Search code examples
pythonpandaspython-3.7pandas-loc

what is the pandas ix or iloc multiple condition syntax


Processing the government Office of Foreign Assets Controls (OFAC) list

https://www.treasury.gov/ofac/downloads/sdn.csv

The 2nd column (the number starting from 0) suggests if this row is an individual, business (-0-), airplane, or vessels information

If I want to keep the both the individual column equal to 'individual' and '-0-', what is the right syntax? The following codes only work for the individual column equal to 'individual'

name_orig = pd.read_csv('http://www.treasury.gov/ofac/downloads/sdn.csv', sep=',', header=None)

name_orig.rename(columns={0: 'id', 1: 'names', 2: 'individual', 11: 'sdn_info'}, inplace=True)
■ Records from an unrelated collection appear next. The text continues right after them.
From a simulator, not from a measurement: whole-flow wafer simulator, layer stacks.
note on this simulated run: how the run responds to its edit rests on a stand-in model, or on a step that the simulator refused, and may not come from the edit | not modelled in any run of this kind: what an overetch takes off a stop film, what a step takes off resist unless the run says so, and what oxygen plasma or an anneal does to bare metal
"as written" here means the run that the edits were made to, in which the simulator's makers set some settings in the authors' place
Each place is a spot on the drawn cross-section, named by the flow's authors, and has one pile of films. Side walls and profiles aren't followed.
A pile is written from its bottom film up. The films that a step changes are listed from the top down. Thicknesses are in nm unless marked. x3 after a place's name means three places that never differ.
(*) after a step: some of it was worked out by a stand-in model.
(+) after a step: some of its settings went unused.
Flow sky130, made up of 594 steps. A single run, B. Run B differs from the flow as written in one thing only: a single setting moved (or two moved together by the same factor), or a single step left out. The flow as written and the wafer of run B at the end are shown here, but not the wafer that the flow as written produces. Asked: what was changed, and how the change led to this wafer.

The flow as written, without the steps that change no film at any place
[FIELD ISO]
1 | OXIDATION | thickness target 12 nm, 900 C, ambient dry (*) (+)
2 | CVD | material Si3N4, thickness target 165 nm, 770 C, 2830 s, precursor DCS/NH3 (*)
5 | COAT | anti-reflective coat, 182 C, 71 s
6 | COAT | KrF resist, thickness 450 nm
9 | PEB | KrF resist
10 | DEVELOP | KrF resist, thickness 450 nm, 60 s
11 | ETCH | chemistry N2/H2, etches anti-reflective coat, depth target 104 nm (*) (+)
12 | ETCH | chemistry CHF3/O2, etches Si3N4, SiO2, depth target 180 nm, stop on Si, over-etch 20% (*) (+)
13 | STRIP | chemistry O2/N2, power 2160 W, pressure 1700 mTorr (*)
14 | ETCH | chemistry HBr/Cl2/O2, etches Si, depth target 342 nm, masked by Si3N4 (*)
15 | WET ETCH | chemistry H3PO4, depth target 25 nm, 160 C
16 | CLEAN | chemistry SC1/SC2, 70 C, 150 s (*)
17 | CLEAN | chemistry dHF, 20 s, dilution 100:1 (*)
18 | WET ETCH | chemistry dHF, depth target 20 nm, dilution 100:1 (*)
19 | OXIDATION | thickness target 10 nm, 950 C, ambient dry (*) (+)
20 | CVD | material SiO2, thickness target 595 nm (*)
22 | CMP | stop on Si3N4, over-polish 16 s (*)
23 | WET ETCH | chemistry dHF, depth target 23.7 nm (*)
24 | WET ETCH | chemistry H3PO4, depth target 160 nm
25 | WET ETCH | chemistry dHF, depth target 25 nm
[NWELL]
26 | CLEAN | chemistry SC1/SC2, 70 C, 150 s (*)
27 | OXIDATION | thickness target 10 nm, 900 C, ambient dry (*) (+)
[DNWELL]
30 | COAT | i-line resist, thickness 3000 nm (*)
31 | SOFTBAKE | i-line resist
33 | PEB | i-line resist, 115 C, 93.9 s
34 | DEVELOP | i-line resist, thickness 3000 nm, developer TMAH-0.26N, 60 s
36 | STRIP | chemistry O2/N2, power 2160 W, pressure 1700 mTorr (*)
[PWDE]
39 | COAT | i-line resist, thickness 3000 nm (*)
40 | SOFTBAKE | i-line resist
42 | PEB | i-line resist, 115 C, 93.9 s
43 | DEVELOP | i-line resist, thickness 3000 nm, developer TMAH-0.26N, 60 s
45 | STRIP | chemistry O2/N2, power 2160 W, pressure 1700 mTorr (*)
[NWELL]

names = name_orig.ix[name_orig.individual == 'individual', ['id', 'names', 'individual', 'sdn_info']]

This doesn't seem to work

names = name_orig.ix[name_orig.individual == 'individual' | name_orig.individual == '-0-' , ['id', 'names', 'individual', 'sdn_info']]

Solution

  • Apparently if you run

    name_orig.individual.unique()
    

    Output:

    array(['-0- ', 'individual', 'vessel', 'aircraft', nan], dtype=object)
    

    The -0- has an extra space. I think this will work:

    names = name_orig.ix[((name_orig.individual == 'individual') | (name_orig.individual == '-0- ')), ['id', 'names', 'individual', 'sdn_info']]